Through three decades of violence, abuse, discrimination, torture and execution, Iran has lived and still continues to live in fear!
Art was another victim of the new government. According to the new government, only art related to the Islamic Revolution was worth creating. Music was forbidden unless it was a tool for Islamic propaganda. Almost all the popular singers in Islamic Iran had no right to sing, because their music supposedly promoted western and non-Islamic values, from which only the devil could benefit. Hundreds of thousands of music albums and films were confiscated from radio and TV stations. Studio productions and even private collections in people's houses were not safe. Women's voices became the property of the Islamic government according to their belief that no man should hear women singing! Women were completely banned from being singers, unless they sang in a chorus with men.
The new reality was even harsher for dance! Dance had been forbidden for men and women. All dance schools were shutdown. No one was allowed to dance in Iran during those years!
The spread of fear and the killing of Iranian dissidents was not only inside Iran's borders. The Iranian government secretly orchestrated a "Committee for Special Operations" outside Iran. Several Iranian dissidents have been killed in Europe and Asia.
- Shahrokh Misaghi, a member of the student opposition, was killed in Manila, The Philippines, on 14 January 1982.
- On 8 June 1982, Shahram Mirani, a Kurdish Iranian student and a member of the student opposition to the Islamic government, was attacked on the streets of Aligahar-India at night, and beaten to death.
- On 10 September 1982, Abdol Amir Rahdar, a member of the student opposition to the Islamic government, was killed in Bangalore, India.
- In 1990, Kazem Rajavi was killed in Switzerland.

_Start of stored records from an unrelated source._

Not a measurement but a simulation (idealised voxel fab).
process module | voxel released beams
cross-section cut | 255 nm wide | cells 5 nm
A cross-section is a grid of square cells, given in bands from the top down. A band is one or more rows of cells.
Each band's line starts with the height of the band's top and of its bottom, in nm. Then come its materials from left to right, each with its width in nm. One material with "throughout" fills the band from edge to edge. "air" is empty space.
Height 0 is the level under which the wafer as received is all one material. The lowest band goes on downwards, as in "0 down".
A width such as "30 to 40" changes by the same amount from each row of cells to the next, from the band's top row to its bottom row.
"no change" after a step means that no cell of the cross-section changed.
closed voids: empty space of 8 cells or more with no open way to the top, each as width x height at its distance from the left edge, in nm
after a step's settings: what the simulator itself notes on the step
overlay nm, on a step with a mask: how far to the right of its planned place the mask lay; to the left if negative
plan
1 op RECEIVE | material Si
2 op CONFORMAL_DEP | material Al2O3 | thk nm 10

- In 1991, Shahpur Bakhtiar, the last Prime Minister under the Shah, was found with his throat slit at his house in France.
- On 9 August 1992, Fereydoun Farrokhzad, a famous Iranian singer and poet, an outspoken artist who spoke against the human rights abuses of the Iranian Islamic government, was stabbed to death and beheaded with a knife at his home in Bonn, Germany.
- On 17 September 1992, Iranian Kurdish dissidents and opposition leaders Sadegh Shahafkandi, Fattah Abdoli, and Homayoun Ardala were assassinated at the Mykonos restaurant in Berlin, Germany. The killers were arrested but set free and sent to Iran after a while. The German federal prosecutors during the trial directly accused Ayatollah Ali Khamenei, Iran's spiritual leader, and former President Hashemi Rafsanjani for ordering and approving the killings.
The list goes on!
The 1998 serial murders of Iranian dissident intellectuals were a series of murders and disappearances of Iranians who had been critical of the Islamic Republic. Among them were Mohammad Mokhtari, a great Iranian philosopher and poet, Mohammad Jafar Poyandeh, a philosopher and translator, Ms Parvaneh Eskandari, Dariush Forouhar, Majid Sharif and…. No one ever gave any answers about these crimes.
The 1990's were the beginning of independent student rallies against the government and against university policies.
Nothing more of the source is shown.